Ratboys – GN // Album Review

London in Stereo 20/06/2017

Ratboys’ aim is ‘to write songs that tell stories and honour the intimacy of memory’, according to Julia Steiner, one half of the Chicago duo Ratboys. With Steiner and band mate Dave Sagan’s self-described ‘post-country’ sound, the duo achieves just that in their second album GN, which stands for goodnight.

In this album, the pair build on the characteristics of their 2015 debut album Aoids – vivid lyrics of specific memories woven in coutry-esque, dream-pop melodies – with rough-hewn and even dreamier textures. Whilst most ‘post-country’ is essentially pop-country, Ratboys’ transgression of the country genre is a grungier, earthier form of Americana.

However, GN is far from unsophisticated. Throughout the album, Steiner dwells on memories of loneliness and tragedy with her hazy, airy vocals. One of GN’s more upbeat tracks ‘Elvis in the Freezer’ depicts the memory of having a childhood cat euthanised. Meanwhile in ‘Control’, where the album’s country vibe is at its height, Steiner sings “My brother Paul is walking aimless / My father Pete had turned away”.

The black humour and whimsy of ‘Elvis in the Freezer’ is met by its antithesis, the album’s fifth track ‘Crying About the Planets’, where the song’s overall tone meets the lyrics of loneliness and lamentation. It’s the album’s biggest track, GN at its most dramatic and a welcome departure from the quaintness of the album’s beginning. The lyrical honesty and depiction of situations grounded in explicit memories is accompanied by an equally honest sound.

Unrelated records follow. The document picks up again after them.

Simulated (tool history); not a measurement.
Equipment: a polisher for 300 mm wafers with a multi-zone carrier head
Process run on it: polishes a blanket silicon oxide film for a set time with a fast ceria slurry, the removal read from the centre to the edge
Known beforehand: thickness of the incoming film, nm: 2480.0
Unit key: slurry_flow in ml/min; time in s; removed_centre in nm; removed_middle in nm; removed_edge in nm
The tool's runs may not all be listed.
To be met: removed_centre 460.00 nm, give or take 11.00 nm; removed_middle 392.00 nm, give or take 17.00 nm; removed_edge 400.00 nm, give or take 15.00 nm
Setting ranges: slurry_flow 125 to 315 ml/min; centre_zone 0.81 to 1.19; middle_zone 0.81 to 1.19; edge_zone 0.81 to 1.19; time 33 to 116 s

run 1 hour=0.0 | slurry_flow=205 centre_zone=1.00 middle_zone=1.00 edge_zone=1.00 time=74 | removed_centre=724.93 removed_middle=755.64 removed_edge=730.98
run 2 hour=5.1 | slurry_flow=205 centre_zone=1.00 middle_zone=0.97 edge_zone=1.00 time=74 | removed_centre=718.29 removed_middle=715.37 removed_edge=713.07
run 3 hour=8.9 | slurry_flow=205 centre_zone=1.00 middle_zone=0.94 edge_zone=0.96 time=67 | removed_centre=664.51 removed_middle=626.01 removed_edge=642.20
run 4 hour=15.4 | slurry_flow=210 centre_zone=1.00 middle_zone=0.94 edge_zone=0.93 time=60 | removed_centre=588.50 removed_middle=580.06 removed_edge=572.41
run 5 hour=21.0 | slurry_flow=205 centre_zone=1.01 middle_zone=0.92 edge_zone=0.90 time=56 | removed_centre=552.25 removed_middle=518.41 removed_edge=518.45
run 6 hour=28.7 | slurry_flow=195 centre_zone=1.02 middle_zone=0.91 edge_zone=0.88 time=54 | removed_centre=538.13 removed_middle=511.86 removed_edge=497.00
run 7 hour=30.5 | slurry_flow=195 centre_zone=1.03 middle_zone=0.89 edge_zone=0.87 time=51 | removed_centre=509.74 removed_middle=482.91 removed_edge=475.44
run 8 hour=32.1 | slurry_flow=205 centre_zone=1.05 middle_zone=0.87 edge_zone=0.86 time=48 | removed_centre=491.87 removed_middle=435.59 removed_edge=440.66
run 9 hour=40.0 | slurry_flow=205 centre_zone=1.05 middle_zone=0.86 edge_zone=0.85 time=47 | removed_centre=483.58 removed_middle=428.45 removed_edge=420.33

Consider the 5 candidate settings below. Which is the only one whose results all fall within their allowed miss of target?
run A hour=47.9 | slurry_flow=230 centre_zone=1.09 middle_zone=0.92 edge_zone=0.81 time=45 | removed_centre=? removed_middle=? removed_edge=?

The highlight of the album is at its very beginning with opening track ‘Molly’, with all the best aspects of country, lo-fi indie, and dream pop that resonate throughout the album coming together as Steiner sings “I just want to love my family/hold my shelter and lie in the cemetery/I just want to hold you Molly”.

There is no one stand-out track on the record; while all songs hold their own, the album is relatively consistent. However, with Steiner’s aim to tell stories and to honour memory in mind, GN no doubt delivers. The album is a worthy addition to both the American dream-pop and post-country genres.